CANNON AIR FORCE BASE, NM (Senior Airman Eboni Reece) – This feature is the third in a continuous series highlighting the phase out and eventual retirement of the eight AC-130H Spectre gunships at Cannon Air Force Base, N.M., scheduled to occur in fiscal year 2015.
On the bitter cold morning of Feb. 7, 2014, five crew members of the 16th Special Operations Squadron gathered to prepare for the final flight of “Bad Company” to Davis-Monthan Air Force Base, Ariz. As if to delay the day’s events, a spontaneous snow storm from the previous day covered the flightline in ice and snow. As the crew members trudged through harsh conditions toward the aircraft to complete pre-flight operations, they were met with yet another delay – an almost two-hour delay.
Maintainers were called to assist with getting Bad Company off the ground for its flight. The aircrew briefly took shelter to find warmth in the 11 degree weather before walking out to the flightline for a second time in anticipation of the meaningful trip.
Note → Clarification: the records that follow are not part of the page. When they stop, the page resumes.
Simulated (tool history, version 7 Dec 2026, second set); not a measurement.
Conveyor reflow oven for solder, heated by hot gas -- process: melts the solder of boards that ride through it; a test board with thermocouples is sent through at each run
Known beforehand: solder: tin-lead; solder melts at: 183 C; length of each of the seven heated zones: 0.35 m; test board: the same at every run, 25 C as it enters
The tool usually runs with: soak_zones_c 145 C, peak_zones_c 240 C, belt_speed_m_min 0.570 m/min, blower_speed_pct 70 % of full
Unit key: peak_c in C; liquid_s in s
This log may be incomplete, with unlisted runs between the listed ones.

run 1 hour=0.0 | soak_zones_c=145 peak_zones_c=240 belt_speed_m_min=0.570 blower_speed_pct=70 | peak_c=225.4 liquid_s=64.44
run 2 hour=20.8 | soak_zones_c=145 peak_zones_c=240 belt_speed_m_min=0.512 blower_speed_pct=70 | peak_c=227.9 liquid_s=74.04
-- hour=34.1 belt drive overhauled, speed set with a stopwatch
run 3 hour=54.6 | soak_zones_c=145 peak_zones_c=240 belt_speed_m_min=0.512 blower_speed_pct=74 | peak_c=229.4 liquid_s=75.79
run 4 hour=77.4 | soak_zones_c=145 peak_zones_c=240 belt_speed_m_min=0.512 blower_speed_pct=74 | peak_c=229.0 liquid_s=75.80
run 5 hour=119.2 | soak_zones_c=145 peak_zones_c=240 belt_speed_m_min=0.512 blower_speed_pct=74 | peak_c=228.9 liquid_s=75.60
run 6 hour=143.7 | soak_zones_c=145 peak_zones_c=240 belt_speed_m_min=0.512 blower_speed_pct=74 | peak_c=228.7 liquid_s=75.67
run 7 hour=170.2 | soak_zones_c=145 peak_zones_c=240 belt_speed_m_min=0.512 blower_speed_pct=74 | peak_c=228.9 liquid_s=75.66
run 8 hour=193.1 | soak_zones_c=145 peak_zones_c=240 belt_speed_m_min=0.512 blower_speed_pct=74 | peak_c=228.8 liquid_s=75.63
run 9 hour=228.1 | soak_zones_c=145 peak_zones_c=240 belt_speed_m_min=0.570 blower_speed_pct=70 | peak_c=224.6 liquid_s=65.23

A little behind schedule, but better late than never, Bad Company’s engines started. With propellers rotating and wheels up in the air, it soared toward the significantly warmer weather of its soon-to-be home in Tucson, Ariz.
Built in 1969 and the first of six Spectre gunships scheduled to make the trip to Davis-Monthan, Bad Company has a rich history. Having flown since the early 1970s in support of armed forces during the Vietnam War, it was also involved in every major combat operation in Afghanistan, Bosnia, Iran, Iraq and Panama until present day.
Aboard this momentous flight, the crew consisted of Lt. Col. Jimmy Mott, 16 SOS commander, Lt. Col. Ryan Bohner, 16 SOS director of operations, Lt. Col. David Roman, 16 SOS chief pilot, Capt. Adam Jones, 16 SOS flight navigator, Master Sgt. Troy Henson, 16 SOS flight engineer, and Senior Airman Kyle Olmsted, 16 SOS loadmaster.
Joining the 16 SOS commander and five-man aircrew for the flight to Davis-Monthan were Master Sgt. Stephen White, 27th Special Operations Aircraft Maintenance Squadron lead production superintendent, and Senior Airman Katherine Bontuyan, 27 SOAMXS dedicated crew chief for Bad Company.
As the dedicated crew chief, Bontuyan has held the sole responsibility of ensuring that Bad Company is in tip-top working condition in order to provide close air support, air interdiction and force protection for special operations forces when necessary.
Without the dedicated crew chiefs assigned to Bad Company throughout the years, many of the gunship’s achievements and accolades may not have been possible.
“I’ve been the dedicated crew chief for Bad Company for nearly a year,” explained Bontuyan. “Since the day I was appointed to the position, I have spent almost every day inspecting, maintaining and familiarizing myself with this aircraft. I take my job very seriously and even though it’s probably long overdue for this airframe, I’m sad to see my aircraft take the trip to Davis-Monthan.”
A little more than two hours after take-off, the crew braced itself for Bad Company’s last landing – wheels down for the final time.
Without hesitation, dozens of personnel from the 309th Aerospace Maintenance and Regeneration Group met the Spectre gunship on the taxi way and immediately began prepping the aircraft to be transported to the boneyard where it will remain until it is either scrapped and used for parts or regenerated and put back into the air.
After the entire crew ritualistically signed the airframe, Mott shared sentiments about Bad Company, the retirement of the Spectre gunship airframe and his high hopes for the transition of the 16 SOS with the newly created AC-130J Ghostrider.
“It’s hard to encapsulate in a single phrase all of the action these aircraft have seen, special operations forces they’ve saved, and how truly historic these airframes are,” stated Mott. “It is a bittersweet, emotional day for everyone at the 16 SOS, but all good things must come to an end. We are looking forward to starting a new era with the AC-130J Ghostrider.”